Reference letters — the myth of liability

By Jeffrey R. Smith (jeffrey.r.smith@thomsonreuters.com)

When an employer is looking to hire, contacting a candidate’s references is part of the normal due diligence process. References from previous employers can be particularly helpful, because they provide insight into the candidate’s on-the-job track record.

However, useful and informative references can be few and far between because employers seem to be wary of saying too much and getting into trouble, particularly if a reference isn’t exactly glowing.

Many employers prefer to give the basic facts about an employee’s time with them, such as position, length of service and job duties — also known as the “name, rank and serial number” reference. While this provides some information, it’s not really much help to someone trying to promote their skill nor to a prospective employer trying to figure out if a candidate is a good fit.

Why the caution? Some employers are afraid of getting in trouble if some of the information in a reference letter is inaccurate — from a prospective employer relying on the reference or a former employer who might feel slandered from a bad reference. But is there that much of a risk for trouble?

The answer appears to be no — there doesn’t seem to ever have been a successful action against an employer in Canada for a bad or inaccurate reference, according to Stuart Rudner, a partner with Miller Thomson in Toronto. As long as the letter described the employee in a truthful way and didn’t make anything up, there shouldn’t be any danger. And, in the case of a worker dismissed without cause, anything that could help the employee find work more quickly would be beneficial, as it could save the employer some money by reducing the notice period.

If a letter includes an employer’s legitimate opinions on the worker’s performance, what’s to be afraid of?  Rudner says the only legal trouble that could come from a reference letter would be something that could be construed as bad faith that causes harm to a former employee’s job search. However, he also says bad faith could be gleaned from a failure to provide a reference. So it may actually be safer to bite the bullet and write something.

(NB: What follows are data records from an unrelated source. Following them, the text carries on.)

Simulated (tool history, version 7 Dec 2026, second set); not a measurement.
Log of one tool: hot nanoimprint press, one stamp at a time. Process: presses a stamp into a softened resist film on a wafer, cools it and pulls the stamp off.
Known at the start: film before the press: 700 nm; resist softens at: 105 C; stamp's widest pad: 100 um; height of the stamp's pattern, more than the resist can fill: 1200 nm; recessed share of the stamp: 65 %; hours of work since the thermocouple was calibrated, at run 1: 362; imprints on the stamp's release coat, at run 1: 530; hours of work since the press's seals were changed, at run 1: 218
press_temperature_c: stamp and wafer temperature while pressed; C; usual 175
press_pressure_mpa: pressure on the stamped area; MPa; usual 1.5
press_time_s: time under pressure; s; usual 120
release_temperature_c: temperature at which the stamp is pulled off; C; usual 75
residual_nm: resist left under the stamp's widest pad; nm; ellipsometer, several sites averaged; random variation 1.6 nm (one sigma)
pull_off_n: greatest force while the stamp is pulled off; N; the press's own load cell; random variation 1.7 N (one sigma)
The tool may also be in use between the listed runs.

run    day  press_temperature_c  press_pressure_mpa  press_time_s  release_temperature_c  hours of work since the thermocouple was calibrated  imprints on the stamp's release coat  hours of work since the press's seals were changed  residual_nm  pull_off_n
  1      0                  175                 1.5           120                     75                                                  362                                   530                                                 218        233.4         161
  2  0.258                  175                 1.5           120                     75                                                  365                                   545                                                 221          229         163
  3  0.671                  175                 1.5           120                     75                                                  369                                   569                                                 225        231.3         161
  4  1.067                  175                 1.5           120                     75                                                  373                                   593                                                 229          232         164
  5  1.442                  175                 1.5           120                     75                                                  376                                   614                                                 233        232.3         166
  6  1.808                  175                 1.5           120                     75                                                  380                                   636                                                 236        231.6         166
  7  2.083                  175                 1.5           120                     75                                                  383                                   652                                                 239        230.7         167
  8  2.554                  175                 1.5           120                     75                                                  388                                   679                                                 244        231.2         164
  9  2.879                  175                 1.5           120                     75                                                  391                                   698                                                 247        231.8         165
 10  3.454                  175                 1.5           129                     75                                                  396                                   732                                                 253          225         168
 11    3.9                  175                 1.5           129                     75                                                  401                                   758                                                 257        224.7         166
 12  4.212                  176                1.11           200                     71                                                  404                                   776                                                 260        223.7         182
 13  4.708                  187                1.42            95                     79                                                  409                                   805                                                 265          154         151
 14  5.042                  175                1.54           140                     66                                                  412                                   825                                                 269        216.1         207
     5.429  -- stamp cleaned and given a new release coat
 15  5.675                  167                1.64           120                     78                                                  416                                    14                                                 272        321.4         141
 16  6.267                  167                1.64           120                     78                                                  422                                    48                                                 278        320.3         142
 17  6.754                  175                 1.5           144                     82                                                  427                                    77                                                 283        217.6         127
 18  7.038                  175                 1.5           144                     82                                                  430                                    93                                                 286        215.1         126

Do detailed reference letters really expose employers to liability, or is it actually more beneficial to provide them? Why are many employers so cautious in writing them?

1 Response to “Reference letters — the myth of liability”


  1. 1 Courage needed July 21, 2009 at 3:04 pm

    HR departments are being far too timid when it comes to speaking about departed employees. If it is true, as expert employment lawyer Stuart Rudner says, that no employer has lost a legal challenge on this in Canada, then why are so many HR professionals running scared? In the end you’re only hurting yourself. When you refuse to discuss former employees then why should someone you are calling for a reference check speak with you? It’s time for HR to show needed courage when it comes to reference checks.